26 January 2017

Arms control is realistic; general disarmament probably isn't

Dr. Pangloss, the famous Voltaire character, went through life believing that "In this best of all possible worlds, everything is for the best." In a claim made by my roundtable colleague Joelien Pretorius—that the disarmament language of the Nuclear Non-Proliferation Treaty is unambiguous—I hear a bit of Pangloss.

The treaty's disarmament language is anything but unambiguous. It requires signatories to pursue disarmament negotiations "in good faith"—but if good faith is absent, what does the language mean? Indeed, if all parties to the treaty had displayed good faith over the years, there would be no need today to pursue a nuclear weapon ban treaty. General nuclear disarmament would already have been negotiated.

Pretorius's South Africa is to be admired for having eliminated its nuclear weapons. But some other nations, to borrow the language of Russian political scientist Sergey Karaganov, believe that nuclear weapons were "sent by God to save humankind." The Russian Orthodox Church has bestowed blessings on the nation's nuclear weapons. As far as the Russian state is concerned, calls for general nuclear disarmament are mere hypocrisy. General disarmament would only advantage nations whose conventional forces are superior.

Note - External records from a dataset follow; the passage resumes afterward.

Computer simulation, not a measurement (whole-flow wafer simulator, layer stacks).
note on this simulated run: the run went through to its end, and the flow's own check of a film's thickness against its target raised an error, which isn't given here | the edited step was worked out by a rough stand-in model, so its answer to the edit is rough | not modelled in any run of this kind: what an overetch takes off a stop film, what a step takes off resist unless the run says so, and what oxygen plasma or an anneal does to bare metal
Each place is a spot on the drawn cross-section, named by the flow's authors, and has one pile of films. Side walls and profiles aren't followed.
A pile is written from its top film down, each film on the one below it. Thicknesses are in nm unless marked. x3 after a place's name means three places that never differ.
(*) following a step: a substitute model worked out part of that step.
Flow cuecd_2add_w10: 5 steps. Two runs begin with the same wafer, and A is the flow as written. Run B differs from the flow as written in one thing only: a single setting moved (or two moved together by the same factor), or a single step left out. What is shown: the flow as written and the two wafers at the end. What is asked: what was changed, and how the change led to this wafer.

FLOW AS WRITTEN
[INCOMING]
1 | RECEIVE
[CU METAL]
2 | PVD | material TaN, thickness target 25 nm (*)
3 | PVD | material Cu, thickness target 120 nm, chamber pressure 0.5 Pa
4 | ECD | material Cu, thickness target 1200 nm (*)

Pretorius claims that nuclear deterrence doesn't work—but it works from Russia's point of view. If it doesn't, why has NATO responded so cautiously to Russia's nuclear brinkmanship over the last couple of years? For that matter, why does Moscow continue to carefully avoid crossing NATO's red lines? To be sure, one might argue that a balance in conventional arms provides deterrence between the two sides. But history shows that the reliability of conventional deterrence is dubious—while no direct evidence indicates that nuclear deterrence doesn't work.

Nuclear weapons have a fearful reputation—but conventional weaponry has caused the greatest casualties in the history of warfare. Soon after human beings created nuclear weapons, they came to understand that they stood at the brink of self-destruction, and since then they have managed to avoid using these weapons. One can even argue that nuclear weapons aren't weapons of war at all, but rather weapons of dialogue. In fact, that may be why Russia imbues them with so much meaning.

I say all this only to point out that progress toward nuclear disarmament is possible only when the various parties acknowledge other parties' thought processes and points of view. South Africa deserves praise for disarming, but other nations live under different conditions and espouse different worldviews. Certainly, Russia can be encouraged to disarm—but from Russia's perspective, seeking a complete ban on nuclear weapons is a dishonest game aimed at undermining Russian sovereignty. A more realistic goal is to involve Russia in further nuclear reductions and arms control.

If a concept has proven useful in the past—as nuclear deterrence has done—one must proceed very carefully before discarding it. And arguing that deterrence is ineffective may, instead of disqualifying deterrence, disqualify one's own arguments.